Introduction
A image montage is an image made up of a number of smaller photographs. Together, the smaller photographs look like the one single bigger photograph. An example of a image montage is this movie poster from "The Truman Show:"
The image montage zoomer will be a screensaver which will display an image montage on the screen. The screensaver will then zoom into that image montage "forever." More specifically, as the zoomer magnifies one part of the image montage, one of the smaller pictures will grow until it becomes visible that the smaller picture is another image montage, and so on.
The idea behind the image montage zoomer came from a discussion with Charless Fowlkes where he proposed a video version of the zoomer involving video clips from the point of view of someone running through a forest. The simpler image montage zoomer idea came from a later discussion. We will be working on this project jointly, and this page serves as a place for me to write down my thoughts in order to help me clarify them.
Issues
- One obvious plentiful and possibly interesting source of data for the image montage zoomer would be a library of personal digital photos. JPEG decompression takes about 1 second per 2 megapixel photo on my P-III 500 MHz computer. Assuming 1000 library photos used to create the montages, it would take more than 16 minutes to load all of the images from their original compressed state.

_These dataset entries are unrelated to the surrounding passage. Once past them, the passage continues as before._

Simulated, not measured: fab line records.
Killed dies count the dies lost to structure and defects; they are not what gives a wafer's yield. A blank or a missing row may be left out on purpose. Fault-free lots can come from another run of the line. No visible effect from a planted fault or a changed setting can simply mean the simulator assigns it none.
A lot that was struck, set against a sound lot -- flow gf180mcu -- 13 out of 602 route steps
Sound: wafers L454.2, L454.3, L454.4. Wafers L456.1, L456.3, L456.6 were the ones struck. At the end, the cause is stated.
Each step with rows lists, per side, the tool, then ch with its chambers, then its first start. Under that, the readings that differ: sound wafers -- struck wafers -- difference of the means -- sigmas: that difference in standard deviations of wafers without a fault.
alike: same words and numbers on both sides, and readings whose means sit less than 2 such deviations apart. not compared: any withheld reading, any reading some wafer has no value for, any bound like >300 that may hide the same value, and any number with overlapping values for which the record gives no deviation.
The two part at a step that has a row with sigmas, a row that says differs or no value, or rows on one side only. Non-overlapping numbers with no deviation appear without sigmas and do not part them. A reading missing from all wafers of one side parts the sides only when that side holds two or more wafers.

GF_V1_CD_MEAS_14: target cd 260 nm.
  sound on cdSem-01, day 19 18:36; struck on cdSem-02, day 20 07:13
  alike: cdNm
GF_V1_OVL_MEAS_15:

- Consider a representation of each image in our collection as a 16-bit 256 × 256 bitmap. Each such image would consume 128KB of memory. A collection of 1000 such images would consume 125MB. It is not reasonable to store all of the images in physical memory.
- As the window "zooms" forever into the first image, the corners of the rectangle represented by the edges of the screen will trace out a path through the original image. That path should be at least C1 continuous (continuous first derivative) to avoid the perception of abrupt changes in motion. It is possible that C2 (continuous second derivative) continuity will be needed. We will need to pick zoom targets in advance in order to calculate such C1 and/or C2 paths.
Image Montage Architecture
In this section, we describe the workings of the system.
General Algorithm and Definitions
(not written yet)
OpenGL Rendering [proposed]
OpenGL can handle transparency and scaling of images in a platform independent, hardware accelerated manner, which makes it an attractive option for rendering the montages. This section describes the use of the OpenGL library to implement the Image Montage Zoomer.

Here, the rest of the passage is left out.